2. Could you survive on the State pension alone? At just €230.30 per week, your State pension may not be sufficient. So, unless you have an additional income when you retire, you may not have enough money for your retirement needs.

3. The taxman will give you a helping hand. For every euro you pay into your plan, the taxman will currently give you 20 cents back, so it only costs you 80 cents. If you’re a higher rate taxpayer, it’s an even better deal. You’ll currently get 41 cents back, so each euro you pay into your plan will only cost you 59 cents.

4. Your contributions can grow tax-free. The money in your pension plan can currently grow tax-free – so it should have the potential to grow faster than in other types of savings plans that are subject to tax.

5. Delay will cost money. To provide yourself with the retirement income you will need means building up money in your pension fund. But, the longer you wait before starting your plan, the larger the contributions you will need to pay.

6. Potentially benefit from the ‘downs’ as well as the ‘ups’. Your regular contributions can benefit from periods of stock market volatility – particularly in the early years. When investment values are low, you can buy more units with your contribution than you could have when unit prices were higher. If the market subsequently recovers than all these units can benefit from this recovery – making stock market volatility work in your favour.

7. If you move jobs, you can take your plan with you. If you change jobs, you can take your pension plan with you, so you wont be tied down to working for just one employer throughout your career.

8. How else can you provide for your old age? Any money paid into a pension plan is eligible for tax relief. No other form of saving qualifies for this benefit. A pension plan is the most tax efficient way to save for your old age.

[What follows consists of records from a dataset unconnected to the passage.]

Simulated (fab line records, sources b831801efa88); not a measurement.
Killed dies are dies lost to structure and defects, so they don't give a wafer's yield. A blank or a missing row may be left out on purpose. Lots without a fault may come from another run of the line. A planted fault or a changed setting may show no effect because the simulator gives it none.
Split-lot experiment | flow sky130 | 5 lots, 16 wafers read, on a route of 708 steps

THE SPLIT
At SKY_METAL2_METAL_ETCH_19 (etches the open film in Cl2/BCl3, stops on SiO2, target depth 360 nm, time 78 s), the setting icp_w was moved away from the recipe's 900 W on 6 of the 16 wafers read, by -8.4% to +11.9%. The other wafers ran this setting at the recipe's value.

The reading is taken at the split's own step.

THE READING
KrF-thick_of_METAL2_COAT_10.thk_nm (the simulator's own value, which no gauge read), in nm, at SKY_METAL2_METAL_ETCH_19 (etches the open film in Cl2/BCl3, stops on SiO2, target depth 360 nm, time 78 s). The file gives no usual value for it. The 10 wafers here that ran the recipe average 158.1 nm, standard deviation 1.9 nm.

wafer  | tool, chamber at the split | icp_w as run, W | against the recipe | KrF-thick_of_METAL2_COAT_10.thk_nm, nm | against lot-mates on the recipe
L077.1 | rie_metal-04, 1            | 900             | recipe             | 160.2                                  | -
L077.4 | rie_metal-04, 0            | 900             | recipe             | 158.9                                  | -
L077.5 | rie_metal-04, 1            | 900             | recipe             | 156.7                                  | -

9. It’s never too late to pay in something. Even if you’re approaching retirement, it’s still worth paying money into a pension plan, as you’ll be setting aside something for the future – and claiming some tax relief from the government.

10.You can draw a tax-free cash sum at retirement. When you retire, you can currently take part of your pension fund as a tax-free lump sum (subject to a lifetime limit of €200,000). This can enable you to do those things you’ve always.